At the time, I believe the purpose was to engender a sense of trust in "the new medium of email." Obviously that's not the purpose of the implementation on FB.

So, what is the purpose?

Maybe it's the extremely late hour, but my cynical feeling is that this seems really a psychologically driven feature... driven by some kind of awkward, socially obsessive mindset.




I use iMessage, WhatsApp and LINE are really big around me too. All three have this feature, and it's clear that FB would rather have us use their short messaging infrastructure instead.

So even if it's silly, the competition started being silly.

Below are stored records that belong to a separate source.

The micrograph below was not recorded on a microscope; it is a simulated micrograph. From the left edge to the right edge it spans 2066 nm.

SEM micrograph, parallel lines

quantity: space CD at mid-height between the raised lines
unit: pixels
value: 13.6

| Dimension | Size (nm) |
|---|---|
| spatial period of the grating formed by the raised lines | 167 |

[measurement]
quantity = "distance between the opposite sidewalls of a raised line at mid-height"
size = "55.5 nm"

If someone hasn't read your message in a month that means a different thing than no response for a month. Some would assume you said the wrong thing, etc. Also remember Facebook is software- which can fail. Maybe this is also a way to help reduce message delivery failure- with email you might get a message bounce back if the send failed. If a Facebook message failed to deliver due to bugs, hardware failure, etc how would a user know? If they don't know they probably won't complain to the FB message API developer/manager who has a "can't reproduce", "intermittent", "sometimes occurs" bug.


If it's important you'll find another way to contact them.

The logic behind using it to show if they fail or not doesn't work. The system that would identify if a message was sent would be tied into the messaging system; They should have this if it's possible, though they don't need to make the results known.